Assembly languages sound like what you describe, and they do not make the burden of memory management go away, just shift it.
You still have to manage a separate storage device somehow (most often via file systems drivers). That's why GCs are so popular: you have a smart "driver" between your code and a RAM storage that makes life so much easier.
It's not so much about removing the burden or making life easier, but instead making manual optimization more straightforward and predictable. Currently, manual optimization often means appeasing or even fighting the compiler's optimizer passes, with small innocent changes completely changing the output of the compiler.
Now that I think about exposing cache hierarchy in a programming language, that makes much more sense. One can imagine a programming language with explicit control over CPU caches and their hierarchy. Also, this could make GPU/CUDA programming more explicit, safe and efficient.
Still, this requires the hardware to cooperate with software instead of pretending that random access memory is truly random access. This functionality just isn't there at this point.
Edit: this would require programmable caching hardware to make caching analysis and algorithms introspectable and changeable. For now, fixed caching algorithms implemented in hardware do provide lots of benefits.

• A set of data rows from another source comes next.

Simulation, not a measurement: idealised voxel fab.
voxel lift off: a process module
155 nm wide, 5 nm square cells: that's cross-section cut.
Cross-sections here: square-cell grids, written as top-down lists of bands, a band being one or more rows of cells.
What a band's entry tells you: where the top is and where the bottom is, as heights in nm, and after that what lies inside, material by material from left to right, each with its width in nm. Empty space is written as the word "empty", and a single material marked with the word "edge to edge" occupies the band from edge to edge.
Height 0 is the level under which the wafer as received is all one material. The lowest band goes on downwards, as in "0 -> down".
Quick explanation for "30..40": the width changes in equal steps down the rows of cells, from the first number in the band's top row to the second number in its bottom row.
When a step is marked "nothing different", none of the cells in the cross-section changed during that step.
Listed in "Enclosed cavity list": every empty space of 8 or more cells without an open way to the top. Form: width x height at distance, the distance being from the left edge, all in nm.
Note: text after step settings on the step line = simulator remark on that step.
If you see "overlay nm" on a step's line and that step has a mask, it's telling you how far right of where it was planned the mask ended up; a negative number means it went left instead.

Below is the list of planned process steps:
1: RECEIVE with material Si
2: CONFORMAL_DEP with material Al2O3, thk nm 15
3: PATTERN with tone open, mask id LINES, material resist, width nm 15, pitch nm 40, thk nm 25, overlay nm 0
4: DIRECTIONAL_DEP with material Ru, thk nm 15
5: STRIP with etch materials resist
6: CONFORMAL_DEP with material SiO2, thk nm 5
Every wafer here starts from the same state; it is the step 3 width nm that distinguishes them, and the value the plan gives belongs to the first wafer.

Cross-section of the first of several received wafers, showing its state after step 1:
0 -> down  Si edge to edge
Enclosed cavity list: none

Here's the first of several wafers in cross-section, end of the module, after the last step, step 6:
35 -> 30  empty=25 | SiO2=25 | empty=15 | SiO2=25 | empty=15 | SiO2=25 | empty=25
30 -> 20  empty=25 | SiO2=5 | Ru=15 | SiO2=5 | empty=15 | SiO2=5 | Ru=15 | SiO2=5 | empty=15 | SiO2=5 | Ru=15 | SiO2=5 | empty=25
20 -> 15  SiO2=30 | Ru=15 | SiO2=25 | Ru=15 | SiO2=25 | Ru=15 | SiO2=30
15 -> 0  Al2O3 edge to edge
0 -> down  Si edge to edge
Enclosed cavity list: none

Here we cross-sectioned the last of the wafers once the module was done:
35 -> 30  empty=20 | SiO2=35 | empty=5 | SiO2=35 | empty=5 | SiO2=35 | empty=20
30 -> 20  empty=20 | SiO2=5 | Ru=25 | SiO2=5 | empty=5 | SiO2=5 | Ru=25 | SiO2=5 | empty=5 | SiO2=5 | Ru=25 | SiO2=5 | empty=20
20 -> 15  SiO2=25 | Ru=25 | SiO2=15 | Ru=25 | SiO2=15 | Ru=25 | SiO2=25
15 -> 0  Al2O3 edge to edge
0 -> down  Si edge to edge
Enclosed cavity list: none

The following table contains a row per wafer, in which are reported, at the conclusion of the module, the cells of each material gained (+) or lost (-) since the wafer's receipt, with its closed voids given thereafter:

DSPs and other application-specific processors expose the cache hierarchy as a set of scratchpads. This works very well for them, but not for any CPU that is shared between applications, like a server.
What you're describing is reminding me of how Itanium tried to bring VLIW to non-embedded spaces and found "make the compiler smart enough to use this well" to be much easier said than done.
You still have to manage a separate storage device somehow (most often via file systems drivers). That's why GCs are so popular: you have a smart "driver" between your code and a RAM storage that makes life so much easier.